It was a groundbreaking moment for Myanmar's artists who were testing the boundaries of censorship in this new era.
A growing number of galleries had been set up over the past decade: in the early 1990s, there was only one private gallery in Yangon; there are now about 30 galleries in the former capital and 60 across the country to showcase the works of artists from this impoverished nation who have persevered through its days of military rule. "[Artists] have been under-appreciated," says Gill Pattison, who founded the River Gallery in an annex of Strand Hotel in Yangon in 2005.
Media attention briefly focused on the former pariah state's galleries recently when, in a bizarre and slightly jarring move, Khin Nyunt, former prime minister, intelligence chief and notorious torturer, threw open the doors of his home to the public as an arts space, café and souvenir shop.
Speaking at the space in a leafy compound in suburban Yangon, gallery manager Thazin Myint Thaw says of Khin Nyunt: "He wants to exhibit every kind of painting, so he allows artists to show what they want free of charge, to help bring Myanmar's art to the world."
The works on show are by a trio of older artists who call themselves the Golden Triangle. Impressionist rural landscapes and views of temples dot the walls of the space. Myanmar's isolation meant the art scene has developed with relatively few external influences, and most art remain traditional, like the Golden Triangle works. Vibrant colours are common, but the use of experimental techniques or mixed media is limited.
"In Myanmar, most people think a painting is only done in oil canvas," says Nyein Chan Su, an abstract artist and co-founder of Studio Square, in uptown Yangon. "Some artists are trying to experiment with new media, but local people do not like abstract or symbolism, and most buyers want realist, expressionist or Impressionist art."

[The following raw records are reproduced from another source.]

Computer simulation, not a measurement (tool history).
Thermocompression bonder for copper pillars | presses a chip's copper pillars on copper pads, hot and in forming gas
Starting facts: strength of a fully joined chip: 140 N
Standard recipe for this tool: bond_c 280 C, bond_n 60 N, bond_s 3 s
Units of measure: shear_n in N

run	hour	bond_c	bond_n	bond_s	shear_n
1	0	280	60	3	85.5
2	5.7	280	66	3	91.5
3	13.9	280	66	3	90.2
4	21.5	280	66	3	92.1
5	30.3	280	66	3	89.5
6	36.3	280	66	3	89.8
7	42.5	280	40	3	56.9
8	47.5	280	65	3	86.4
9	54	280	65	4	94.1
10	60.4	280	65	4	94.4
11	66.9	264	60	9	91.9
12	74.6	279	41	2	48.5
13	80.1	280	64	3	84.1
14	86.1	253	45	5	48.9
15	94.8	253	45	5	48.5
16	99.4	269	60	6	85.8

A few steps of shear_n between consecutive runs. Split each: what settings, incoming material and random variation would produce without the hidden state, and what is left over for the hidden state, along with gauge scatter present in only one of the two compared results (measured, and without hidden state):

"We are missing the modern techniques," agrees Tin Win, an artist and owner of the Beikthano Gallery. His works - of Buddhist monks, ethnic women or a peasant scene - are embellished with gold leaf, a technique that harks back to Buddhist temples and Gustav Klimt's figures.
"Contemporary art is such a visual celebration of life in Myanmar," says Richard Streiter, a former art professor at New York's Pratt School of Art who became involved in Myanmar's art scene after a visit 11 years ago. He supported local artists by selling Myanmese works in New York - art was one of the areas not affected by US economic sanctions applied to punish the military junta.
Streiter has bought 10 or so paintings of Aung San Suu Kyi, but while he admits "there is a lot more freedom now", he says that 95 per cent of the works he comes across are traditional.
Pattison agrees. "There hasn't been a dramatic and obvious change in subject matter, artists are not plunging into subjects that were forbidden from them."
When Professor Ian Holliday presented an exhibition of his private collection of Myanmese paintings at the University of Hong Kong in May, many of the works were realist and rural.
"I am fascinated by how artists are capturing the transition," Holliday says. "Everyone may be fascinated with opposition leader Aung San Suu Kyi and President Thein Sein, but there is still an underlying agrarian reality."
Seventy per cent of Myanmar's estimated 60 million people depend on agriculture for their livelihoods - and the country's art reflects this. "A lot of the artists are not overtly political, they are just painting society," says Holliday. "Change hasn't trickled down through society, so it's a legitimate interpretation."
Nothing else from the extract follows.